Monday, September 14, 2020

Eastern Shore Prepares to Advance into the 20th Century

EPA Bay Projects pet journolists at the Bay Journal: Natural gas pipeline was a long shot in Eastern Shore county — until state help arrived and they're not very happy about it.

With only a handful of large employers and Maryland’s highest poverty rate, Somerset County has come up empty for years in its efforts to attract a natural gas pipeline, which county officials view as the key to unlocking its economic potential.

Now, though, a pipeline is just a few regulatory steps away from construction in the county. What changed? Not the private sector. The county’s economic activity is as sluggish as ever. What’s new is a lucrative public lifeline — a 20-year contract to supply natural gas-fired energy to two huge state-owned enterprises: a historically Black university and a state prison.

The state’s financial interests in the Del-Mar Energy Pathway pipeline top the list of questions being raised by environmental groups about the Eastern Shore project.

“I don’t think driving down the utility bills at a state penitentiary is a compelling enough benefit to put my family at risk or to put at risk the waters that my grandfather tonged oysters in,” Robin Cockey, an attorney and former Salisbury city councilman, said at a recent hearing on the pipeline.

The project also has drawn scrutiny for potential environmental damage to wetlands and streams during construction, the possibility of the pipeline leaking and its reliance on gas obtained from controversial hydraulic fracturing.

The project aims to bury a 10-inch pipe from near downtown Salisbury in Wicomico County southward to the community of Eden just beyond the Somerset boundary; the second phase will continue south with an 8-inch pipe past Princess Anne, where it will serve the University of Maryland Eastern Shore, and onward to the Eastern Correctional Institution in Westover. Most of the work will take place in the existing right-of-way along Route 13 and a rail line — which, the project’s advocates say, should reduce harm to the environment.

“I’d love to be able to see a future where we have energy that is produced that doesn’t harm or kill people,” said Josh Hastings, a Wicomico County Council member. “I do not want a future with more chemical inundation on our society.”

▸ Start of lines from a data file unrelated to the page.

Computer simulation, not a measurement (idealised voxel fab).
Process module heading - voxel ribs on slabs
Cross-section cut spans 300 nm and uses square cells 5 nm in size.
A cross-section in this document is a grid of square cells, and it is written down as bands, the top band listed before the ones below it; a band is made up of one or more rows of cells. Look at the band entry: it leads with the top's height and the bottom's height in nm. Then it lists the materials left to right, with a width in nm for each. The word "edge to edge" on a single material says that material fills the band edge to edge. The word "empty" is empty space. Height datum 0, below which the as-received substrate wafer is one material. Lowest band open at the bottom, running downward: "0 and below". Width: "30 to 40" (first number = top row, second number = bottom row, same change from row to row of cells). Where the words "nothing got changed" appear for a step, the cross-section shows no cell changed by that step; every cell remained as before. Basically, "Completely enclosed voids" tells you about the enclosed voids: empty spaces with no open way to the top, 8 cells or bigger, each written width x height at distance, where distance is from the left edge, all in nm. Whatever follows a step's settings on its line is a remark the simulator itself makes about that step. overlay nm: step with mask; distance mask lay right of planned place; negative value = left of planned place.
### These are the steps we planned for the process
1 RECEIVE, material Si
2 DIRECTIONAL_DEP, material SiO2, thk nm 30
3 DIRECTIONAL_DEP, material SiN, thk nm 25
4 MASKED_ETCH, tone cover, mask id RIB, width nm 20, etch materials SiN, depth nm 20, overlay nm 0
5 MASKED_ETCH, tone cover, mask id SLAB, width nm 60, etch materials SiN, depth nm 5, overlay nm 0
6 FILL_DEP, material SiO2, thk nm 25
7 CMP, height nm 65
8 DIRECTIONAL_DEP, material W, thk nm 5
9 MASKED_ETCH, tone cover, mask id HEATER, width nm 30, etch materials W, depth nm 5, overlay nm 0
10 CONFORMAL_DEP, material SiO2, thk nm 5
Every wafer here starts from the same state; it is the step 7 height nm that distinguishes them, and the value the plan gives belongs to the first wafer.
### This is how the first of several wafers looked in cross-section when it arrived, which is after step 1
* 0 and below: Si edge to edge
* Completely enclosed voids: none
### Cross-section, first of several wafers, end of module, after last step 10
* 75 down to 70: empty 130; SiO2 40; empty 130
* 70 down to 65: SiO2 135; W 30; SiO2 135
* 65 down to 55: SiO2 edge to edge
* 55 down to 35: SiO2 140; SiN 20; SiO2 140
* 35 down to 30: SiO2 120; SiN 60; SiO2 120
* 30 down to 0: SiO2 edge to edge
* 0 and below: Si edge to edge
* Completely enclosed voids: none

The nearly 19-mile conduit will be the first natural gas link in Somerset County, one of only three Maryland counties that lack access to the fuel source. Smaller branches will eventually carry gas to hundreds, if not thousands, of homes and businesses along the route, including in the county seat of Princess Anne.

“We need this for economic growth. It’s just hard to compete with counities that have natural gas, because they can offer their companies a much cheaper product to run their business,” said Randy Laird, a representative on the Board of County Commissioners.